Biden Meets With Angolan President After Failing To Keep Promise

Angolan President João Manuel Gonçalves Lourenço will meet President Biden in the Oval Office to reaffirm Biden’s commitment to Africa. The meeting follows Angola’s shift from Russian and Chinese influence to becoming a strategic partner to the US.

Reports reveal that Biden is set to endanger his commitment to African leaders to visit Africa this year despite senior US officials making critical trips throughout 2023.

National Security Council spokesman John Kirby said Angola was a strategic partner and a growing global voice on peace and security issues.

For months, Lourenço’s lobbyists had pleaded with officials in the Biden administration to arrange for the two presidents to meet, claiming that Angola’s choice to cooperate with the United States may be at risk without such a high-profile interaction.

This signifies a dramatic shift in Angolan foreign policy, according to lobbyist Robert Kapla.

Kapla’s letter to the Biden administration said President Lourenço is severing Angola’s long-standing connections to Russia and China in preference to a new alliance with the US, while other southern African countries are bolstering their links to China.

The previous week, Kapla sent a letter to the assistant secretary of state for African affairs, Ambassador Molly Phee, saying they have been advised that the good momentum both parties have achieved since 2017 may wither if Lourenço and Biden cannot meet this year.
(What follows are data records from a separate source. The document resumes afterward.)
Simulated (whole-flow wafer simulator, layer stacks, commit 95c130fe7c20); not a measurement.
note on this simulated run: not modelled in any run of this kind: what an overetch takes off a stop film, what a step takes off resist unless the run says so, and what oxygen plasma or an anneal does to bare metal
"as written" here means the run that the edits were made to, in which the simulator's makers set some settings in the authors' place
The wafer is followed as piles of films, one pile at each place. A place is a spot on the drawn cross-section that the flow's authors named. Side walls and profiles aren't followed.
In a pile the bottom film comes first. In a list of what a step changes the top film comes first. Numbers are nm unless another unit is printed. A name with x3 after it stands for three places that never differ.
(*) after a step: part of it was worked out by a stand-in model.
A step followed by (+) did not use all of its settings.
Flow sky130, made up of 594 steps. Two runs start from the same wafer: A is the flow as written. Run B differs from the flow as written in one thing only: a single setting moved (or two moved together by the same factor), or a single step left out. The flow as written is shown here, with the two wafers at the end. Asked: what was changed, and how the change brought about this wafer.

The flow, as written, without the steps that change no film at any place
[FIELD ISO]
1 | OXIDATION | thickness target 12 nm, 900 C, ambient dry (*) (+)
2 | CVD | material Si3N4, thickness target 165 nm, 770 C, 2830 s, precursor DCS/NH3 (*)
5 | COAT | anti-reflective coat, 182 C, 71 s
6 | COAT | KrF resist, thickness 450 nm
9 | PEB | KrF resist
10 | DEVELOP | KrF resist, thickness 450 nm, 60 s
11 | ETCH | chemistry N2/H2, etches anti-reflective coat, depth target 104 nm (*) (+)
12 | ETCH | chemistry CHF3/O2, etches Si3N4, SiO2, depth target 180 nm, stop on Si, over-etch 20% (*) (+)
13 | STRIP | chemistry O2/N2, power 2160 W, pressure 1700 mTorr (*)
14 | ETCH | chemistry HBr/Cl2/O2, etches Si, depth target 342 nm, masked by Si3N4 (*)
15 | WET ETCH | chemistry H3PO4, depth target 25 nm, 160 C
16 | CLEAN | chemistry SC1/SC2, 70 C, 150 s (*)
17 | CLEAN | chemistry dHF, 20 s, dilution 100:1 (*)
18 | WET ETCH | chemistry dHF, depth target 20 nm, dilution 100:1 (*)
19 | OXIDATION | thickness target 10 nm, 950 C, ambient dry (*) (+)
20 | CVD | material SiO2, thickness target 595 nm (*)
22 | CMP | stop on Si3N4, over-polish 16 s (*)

Reports show that months before the visit, Biden and his allies from the Group of 20 top developing and wealthy nations revealed a Trans-African Corridor. This corridor would link the Angolan port of Lobito to landlocked areas of Africa, such as the Democratic Republic of the Congo’s Kananga province and Zambia’s copper mining regions. It’s a component of Biden’s worldwide infrastructure agenda that aims to refute China’s Belt and Road scheme.

While hosting African leaders in Washington last December, Biden promised to visit the continent in 2023. However, the White House has consistently refused to confirm when Biden will make a trip there, and there are no signs that he will follow through.